I have found myself coming up with new thoughts on visual languages for communicating in a shared virtual world, ideas for how to wander freely around a large open outdoor space while experiencing VR, for how to use detection of weight shift and changes in walk to make things happen in the virtual world, and lots more.

Let’s take just that last one. Wherever you go in a walk-around VR, you’re still standing on the ground. This limits what you can do convincingly. For example, taking off into the air like Superman might be problematic, because you can still clearly feel your feet on the ground, supporting your weight.

However, flying through the air like the Silver Surfer might be just fine, since you are supposed to be standing on something. Similar arguments can be made for riding on the back of a dragon in Pandora or a giant sandworm on Arrakis.

But then it becomes important to detect subtle shifts of weight. And you want to have that experience even if you were walking around before you took flight, which means that solutions that require you to stand still, like the Wii Fit, are inadequate.

Since I now know that it’s going to matter, I’m having a splendid time working out technological solutions that will be up to the job. I am looking forward to riding that sandworm.
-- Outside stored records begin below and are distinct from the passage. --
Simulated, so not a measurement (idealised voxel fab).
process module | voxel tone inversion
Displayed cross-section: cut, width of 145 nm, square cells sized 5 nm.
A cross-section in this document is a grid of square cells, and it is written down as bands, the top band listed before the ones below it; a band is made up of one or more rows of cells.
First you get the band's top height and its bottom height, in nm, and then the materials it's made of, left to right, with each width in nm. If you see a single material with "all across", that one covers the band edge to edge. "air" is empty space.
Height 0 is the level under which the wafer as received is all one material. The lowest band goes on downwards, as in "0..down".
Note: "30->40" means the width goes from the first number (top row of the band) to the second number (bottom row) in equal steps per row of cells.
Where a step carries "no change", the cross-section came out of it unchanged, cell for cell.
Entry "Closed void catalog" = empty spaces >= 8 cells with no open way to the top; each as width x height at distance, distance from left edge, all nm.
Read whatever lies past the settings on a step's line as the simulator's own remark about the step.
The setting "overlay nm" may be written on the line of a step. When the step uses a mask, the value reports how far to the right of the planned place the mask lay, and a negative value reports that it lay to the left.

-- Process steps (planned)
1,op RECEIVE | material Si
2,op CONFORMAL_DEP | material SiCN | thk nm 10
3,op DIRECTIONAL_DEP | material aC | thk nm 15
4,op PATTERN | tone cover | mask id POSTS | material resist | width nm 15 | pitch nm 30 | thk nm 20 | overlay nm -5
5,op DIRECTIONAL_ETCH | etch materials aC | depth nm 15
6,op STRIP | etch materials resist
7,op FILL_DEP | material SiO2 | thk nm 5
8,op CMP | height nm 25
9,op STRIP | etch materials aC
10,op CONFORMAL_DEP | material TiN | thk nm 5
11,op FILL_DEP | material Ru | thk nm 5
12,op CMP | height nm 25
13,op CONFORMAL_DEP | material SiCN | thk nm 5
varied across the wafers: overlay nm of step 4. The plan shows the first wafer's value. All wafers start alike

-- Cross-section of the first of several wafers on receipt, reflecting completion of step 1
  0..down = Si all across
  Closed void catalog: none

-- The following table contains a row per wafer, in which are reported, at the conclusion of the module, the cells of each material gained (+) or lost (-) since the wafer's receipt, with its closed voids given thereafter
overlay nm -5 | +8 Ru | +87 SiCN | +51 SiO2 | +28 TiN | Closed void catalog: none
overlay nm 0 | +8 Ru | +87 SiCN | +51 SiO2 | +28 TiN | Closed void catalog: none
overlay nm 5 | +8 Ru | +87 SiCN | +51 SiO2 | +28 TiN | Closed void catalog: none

3 Responses to “Riding the sandworm”

  1. J. Peterson says:

    My favorite VR hack from SIGGRAPH many years ago: A set of four large moving tiles, maybe two or three across, lined up in a row. As you walk over the row of floor tiles, they roll backwards, so you remain in place. As you walk, the last floor tile in the line scurries to the front, so it’s ready for your foot as you step on it. Depending on the path you see in the goggles, the tile drives to the right spot so it’s ready for your step.

  2. J. Peterson says:

    Google keyword: Circulafloor

  3. admin says:

    Yes, I remember it fondly. That was the first time anybody actually managed to implement that technique, although I also remember having discussions with colleagues about that approach going back at least to 1997, in response to seeing the omnidirectional treadmill paper at UIST in Banff. It’s very impressive work.

    Unfortunately, the actual experience is not ideal. The slow “restorative” movement that brings you back to the center of the room tends to throw off your balance, which is particularly bad when you are wearing a VR headset.